Chinese securities watchdog official sacked

Mr Zhang Yujun supervised firms that do margin trading, which has been blamed for heightening volatility.
Mr Zhang Yujun supervised firms that do margin trading, which has been blamed for heightening volatility.PHOTO: REUTERS

SHANGHAI • The assistant chairman of China's top securities regulator has been sacked amid a corruption probe, official media said yesterday, after months of decline in the country's stock markets.

The Communist Party's official news portal said Mr Zhang Yujun had been "removed from his post" at the China Securities Regulatory Commission (CSRC) for "severe disciplinary violations" - normally a euphemism for graft.

It cited a statement from the ruling party's secretive Organisation Department, a week after an investigation into Mr Zhang was announced.

The CSRC is at the centre of China's efforts to stabilise its volatile stock markets.

The authorities have intervened on a broad scale to encourage buying in an attempt to cushion a market rout which began in June and roiled exchanges worldwide.

Mr Zhang had been one of three assistant chairmen at the CSRC since 2012, after managing the Shanghai stock exchange.

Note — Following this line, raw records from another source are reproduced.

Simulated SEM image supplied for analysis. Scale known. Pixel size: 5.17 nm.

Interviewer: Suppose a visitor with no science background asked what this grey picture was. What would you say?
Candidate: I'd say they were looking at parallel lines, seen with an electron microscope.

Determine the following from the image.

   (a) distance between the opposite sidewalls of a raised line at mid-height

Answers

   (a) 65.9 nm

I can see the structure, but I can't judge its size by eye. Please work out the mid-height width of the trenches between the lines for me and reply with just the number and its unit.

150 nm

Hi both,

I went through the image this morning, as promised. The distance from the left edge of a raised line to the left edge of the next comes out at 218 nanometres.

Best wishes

Financial news outlet Caixin reported last week that Mr Zhang supervised firms involved in margin trading - which allows investors to trade stocks with only a small sum of money put down as deposit, and which has been blamed for heightening volatility.

Many investors called for CSRC chief Xiao Gang to step down over the stock price plunge, and the investigation into Mr Zhang has renewed online questioning about his superior.

After conducting internal graft investigations, the Communist Party can internally punish alleged offenders or expel them and pass them onto courts for trial, where conviction is virtually guaranteed.